I don?t know if you can but I think you should count hull damage and shield damage different with a high percentage of the score coming from hull damage. The reason is because hull damage will get the kills and shield damage is easier to get higher numbers. Also I think hull healing should be a little more because there are more passive shield healing which makes it easier to get.

The base score would be off of damage and healing while the kills and deaths would modify the scores. I made an example to better explain what I am trying to say.

https://docs.google.com/spreadsheet/ccc?key=0AgHlChA__jqNdHllSFJ0YktFZWN6UWlHWWpHTFBRVGc&usp=sharing

A few other things, I think your top ten are averages so why don?t you just use everyone?s lifetime averages with no minimum plays. Then have a true top ten with people?s highest single game run also with no minimums. Or maybe just the top record so people can see what the highest someone has ever got. Like a Guinness book of galactic records.

antoniosalieri · September 2013

naz4 wrote: »

Hilbert, for TD, working better and better bud.
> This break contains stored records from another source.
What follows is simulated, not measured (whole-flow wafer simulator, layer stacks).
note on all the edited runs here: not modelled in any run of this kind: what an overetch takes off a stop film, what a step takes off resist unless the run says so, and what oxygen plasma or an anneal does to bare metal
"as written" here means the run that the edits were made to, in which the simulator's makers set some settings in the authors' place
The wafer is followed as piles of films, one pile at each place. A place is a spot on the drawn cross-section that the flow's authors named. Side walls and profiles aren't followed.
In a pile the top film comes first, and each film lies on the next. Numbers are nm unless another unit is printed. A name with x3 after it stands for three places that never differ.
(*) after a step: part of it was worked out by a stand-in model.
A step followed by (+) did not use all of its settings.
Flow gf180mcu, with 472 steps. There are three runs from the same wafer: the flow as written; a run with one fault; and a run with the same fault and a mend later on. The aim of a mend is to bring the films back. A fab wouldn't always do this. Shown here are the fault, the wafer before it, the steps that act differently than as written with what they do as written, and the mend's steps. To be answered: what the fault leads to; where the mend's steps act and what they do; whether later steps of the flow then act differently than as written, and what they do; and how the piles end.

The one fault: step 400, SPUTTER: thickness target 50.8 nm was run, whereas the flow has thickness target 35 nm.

This can't be said enough. I hear your Match up tool is working better and better Hilbert. The effort is super appreciated. Thanks for all your work on this stuff.

mancom · September 2013

Balancing should be even easier now. I have added an autocomplete option (for users that have not enabled privacy settings) that will eliminate the need to get everyone's handles a second time.

g0h4n4 · September 2013

vegie0 wrote: »

Look I am not sure if this has been said before, but I do not qualify for the Leaderboards, as I am not on Hilbert's Friends list. In fact, he has me on ignore, and routinely tries to taunt me with that fact. Do not know why I should care, but the point I am going for, if it is not obvious enough, is that a list derived by one persons rules, and maintained by one person who is not associated with the development process. The list is in my opinion worthless. As there are some players who are surprisingly good that never really care for the ques. So I personally find the Leaderboard laughable at best. Not due to the fact that I do not appear on it, but due to the fact that his friends are more likely to achieve higher ranks due to his relationship with them.

Just an observation.

Incorrect, I was number 1 after the No BS tourney and I never knew Hilbert then. So that goes out of the window.

Since Cryptic aren't bothered with helping PVP develop, the community has had to do it and Hilbert has stepped in, using his time and expertise to form some kind of leaderboard, albeit limited as the combat log does not show everything.

Perhaps you care to join in and make your own leaderboard? Before being critical of someone's work, if you cannot make a better one or improve it, I sugest you keep your bitterness to yourself.

masterkeychnk5 · September 2013

Just put on the Valdore heal console and your stats will go up automagically! No healer prerequisites!

g0h4n4 · September 2013

masterkeychnk5 wrote: »

Just put on the Valdore heal console and your stats will go up automagically! No healer prerequisites!

lolz trollz

masterkeychnk5 · September 2013

g0h4n4 wrote: »

lolz trollz

Haha that was funny wasnt it.

But in all honesty, the hilbert leaderboard is awesome, but it has big flaws in it at the same time.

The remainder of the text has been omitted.